MAMDANI: SOUTH AFRICA IS MODEL FOR NEW YORK
The newly-minted Mayor had the stage, but graciously acknowledged that the real star was socialism. “I was elected as a Democratic Socialist and I will govern as a Democratic Socialist.” He hailed an “era of big government,” vowed to govern “expansively and audaciously” and said he would “set an example for the world.”
The grimace-cum-smile on Chuck Schumer’s face – sitting hostage-like behind the mayor, who he has yet to endorse or even say if he voted for – told its own story about exactly how thrilled the mainstream Democratic party is to go into the midterms later this year, and more importantly the 2028 presidential campaign, with Mayor Mamdani as the party’s principal standard bearer. At some point grinning and bearing it won’t be an option, the radical Mamdani platform will have to be embraced or disavowed. It won’t be pretty.
So what can New Yorkers look forward to under their energetic and muscular new form of socialism? Mayor Mamdani gave them clues, advising them to “look to Madiba and the South African Freedom Charter.” The charter that Madiba – Nelson Mandela – helped forge with the ANC was the blueprint for post-apartheid South Africa. It opens with the words “our people have been robbed of their birthright to land, liberty and peace by a form of government founded on injustice and inequality.”
Suggesting that apartheid is alive and well in New York will have brought another big gulp from Schumer and the Democratic establishment. The Democrat Socialists of America have so far failed to persuade the country that apartheid exists in Israel, so it’s ambitious to think they can make the case for its existence in New York. This is testing the very limits of grievance politics.
And the current almost failed state that is South Africa, with white farmers fleeing to America as refugees, bodes particularly ill as a template for New York.

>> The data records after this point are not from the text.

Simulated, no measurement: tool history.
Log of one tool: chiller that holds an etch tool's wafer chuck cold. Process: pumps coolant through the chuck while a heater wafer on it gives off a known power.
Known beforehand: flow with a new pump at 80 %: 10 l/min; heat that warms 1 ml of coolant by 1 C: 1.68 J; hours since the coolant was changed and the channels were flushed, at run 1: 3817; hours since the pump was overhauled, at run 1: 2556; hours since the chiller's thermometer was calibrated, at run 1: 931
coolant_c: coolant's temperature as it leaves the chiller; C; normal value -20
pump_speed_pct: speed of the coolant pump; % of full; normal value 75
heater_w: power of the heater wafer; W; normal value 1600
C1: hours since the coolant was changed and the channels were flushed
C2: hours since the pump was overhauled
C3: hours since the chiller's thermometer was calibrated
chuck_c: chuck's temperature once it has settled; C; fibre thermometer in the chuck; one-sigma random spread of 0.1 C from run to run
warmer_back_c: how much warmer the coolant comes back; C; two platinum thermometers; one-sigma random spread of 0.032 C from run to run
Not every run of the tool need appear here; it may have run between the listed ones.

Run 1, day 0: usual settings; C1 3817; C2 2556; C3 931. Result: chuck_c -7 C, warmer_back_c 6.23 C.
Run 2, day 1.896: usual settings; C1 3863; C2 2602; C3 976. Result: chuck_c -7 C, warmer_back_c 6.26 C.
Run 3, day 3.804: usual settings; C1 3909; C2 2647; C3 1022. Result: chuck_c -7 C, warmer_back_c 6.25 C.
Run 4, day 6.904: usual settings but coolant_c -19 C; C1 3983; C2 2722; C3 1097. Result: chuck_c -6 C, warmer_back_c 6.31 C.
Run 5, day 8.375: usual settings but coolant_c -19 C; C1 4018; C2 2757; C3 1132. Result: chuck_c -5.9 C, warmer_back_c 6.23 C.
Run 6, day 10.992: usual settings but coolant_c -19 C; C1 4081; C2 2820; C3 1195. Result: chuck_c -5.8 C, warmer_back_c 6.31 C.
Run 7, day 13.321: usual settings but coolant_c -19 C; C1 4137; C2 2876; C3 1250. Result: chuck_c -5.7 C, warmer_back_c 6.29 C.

As in South Africa, the enemy in Mamdani’s New York is often white people. He has already vowed to target “whiter neighborhoods” for higher taxes. In his inaugural speech he zoned in on another set of unprosecuted criminals: billionaires. They think they “can buy our democracy” and for too long New York has belonged to “the wealthy and well-connected.” Billionaires seemingly the scourge of the city and also neatly the solution to its problems – just increase their taxes.
My comment is this: There is endless reservoir of resentment that can be tapped by a politician who is focused on only that on thing.